That is why commit git/git/4656bf47 mentions:

Before parsing a suspected smart-HTTP response verify the returned Content-Type matches the standard. This protects a client from attempting to process a payload that smells like a smart-HTTP server response.

You can see an example of setting that field in commit sitaramc/gitolite/32d14d39:

my $service = ( $ENV{SSH_ORIGINAL_COMMAND} =~ /git-receive-pack/ ? 'git-receive-pack' : 'git-upload-pack' );

if ($service) {
    print "Content-Type: application/x-$service-advertisement\r\n";
}

So a Content-Type header field with x-git-receive-pack-advertisement or x-git-upload-pack-advertisement means smart http.


Another way:

Before Git 2.26 (Q1 2020), "git fetch" over HTTP walker protocol did not show any progress output.

Now, we inherently do not know how much work remains, but still we can show something not to bore users.

See commit 7655b41 (03 Mar 2020) by René Scharfe (rscharfe).
(Merged by Junio C Hamano -- gitster -- in commit 4a5c3e1, 09 Mar 2020)
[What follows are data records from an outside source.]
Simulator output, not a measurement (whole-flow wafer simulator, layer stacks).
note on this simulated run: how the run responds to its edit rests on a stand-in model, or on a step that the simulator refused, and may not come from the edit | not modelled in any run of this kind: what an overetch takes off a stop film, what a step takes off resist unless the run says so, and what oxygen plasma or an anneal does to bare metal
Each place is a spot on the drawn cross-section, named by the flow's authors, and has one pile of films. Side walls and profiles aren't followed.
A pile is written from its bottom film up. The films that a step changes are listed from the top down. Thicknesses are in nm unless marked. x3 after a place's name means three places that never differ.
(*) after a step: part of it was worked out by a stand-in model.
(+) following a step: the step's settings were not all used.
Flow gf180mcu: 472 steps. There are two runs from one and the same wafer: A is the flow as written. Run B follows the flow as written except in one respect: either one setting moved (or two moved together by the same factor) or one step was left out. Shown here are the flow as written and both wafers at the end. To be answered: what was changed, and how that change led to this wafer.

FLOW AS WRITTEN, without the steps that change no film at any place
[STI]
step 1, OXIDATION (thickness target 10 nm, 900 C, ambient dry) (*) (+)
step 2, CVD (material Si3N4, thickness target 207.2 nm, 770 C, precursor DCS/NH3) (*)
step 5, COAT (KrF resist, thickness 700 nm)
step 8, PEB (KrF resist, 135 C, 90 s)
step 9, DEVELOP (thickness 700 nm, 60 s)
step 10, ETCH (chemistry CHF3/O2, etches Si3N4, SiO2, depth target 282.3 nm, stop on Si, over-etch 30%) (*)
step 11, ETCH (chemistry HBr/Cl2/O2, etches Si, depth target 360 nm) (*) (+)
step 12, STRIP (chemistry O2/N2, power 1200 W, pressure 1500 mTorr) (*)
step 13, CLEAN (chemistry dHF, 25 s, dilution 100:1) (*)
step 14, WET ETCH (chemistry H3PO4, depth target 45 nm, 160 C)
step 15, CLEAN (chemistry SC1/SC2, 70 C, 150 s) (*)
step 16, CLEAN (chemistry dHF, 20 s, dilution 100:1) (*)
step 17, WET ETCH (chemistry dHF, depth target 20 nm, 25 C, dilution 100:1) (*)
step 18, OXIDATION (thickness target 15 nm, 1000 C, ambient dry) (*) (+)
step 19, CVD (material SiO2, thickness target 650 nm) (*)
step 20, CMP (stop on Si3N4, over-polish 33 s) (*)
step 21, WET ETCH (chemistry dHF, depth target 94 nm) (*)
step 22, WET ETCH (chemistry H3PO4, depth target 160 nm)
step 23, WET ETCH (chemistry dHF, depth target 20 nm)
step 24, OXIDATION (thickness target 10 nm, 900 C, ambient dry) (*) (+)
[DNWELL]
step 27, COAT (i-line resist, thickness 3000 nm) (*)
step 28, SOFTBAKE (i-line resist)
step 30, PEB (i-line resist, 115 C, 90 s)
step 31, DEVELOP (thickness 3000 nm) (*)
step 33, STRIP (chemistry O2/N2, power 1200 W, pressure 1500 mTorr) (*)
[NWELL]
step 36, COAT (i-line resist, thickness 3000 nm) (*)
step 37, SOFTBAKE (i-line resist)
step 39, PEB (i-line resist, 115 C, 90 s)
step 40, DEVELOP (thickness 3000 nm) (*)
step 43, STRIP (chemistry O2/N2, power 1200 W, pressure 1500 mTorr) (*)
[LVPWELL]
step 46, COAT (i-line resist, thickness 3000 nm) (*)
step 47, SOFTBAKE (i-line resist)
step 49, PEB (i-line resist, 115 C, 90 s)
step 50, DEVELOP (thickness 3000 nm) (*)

remote-curl: show progress for fetches over dumb HTTP

Signed-off-by: René Scharfe

Fetching over dumb HTTP transport doesn't show any progress, even with the option --progress.

If the connection is slow or there is a lot of data to get then this can take a long time while the user is left to wonder if git got stuck.

We don't know the number of objects to fetch at the outset, but we can count the ones we got.

Show an open-ended progress indicator based on that number if the user asked for it.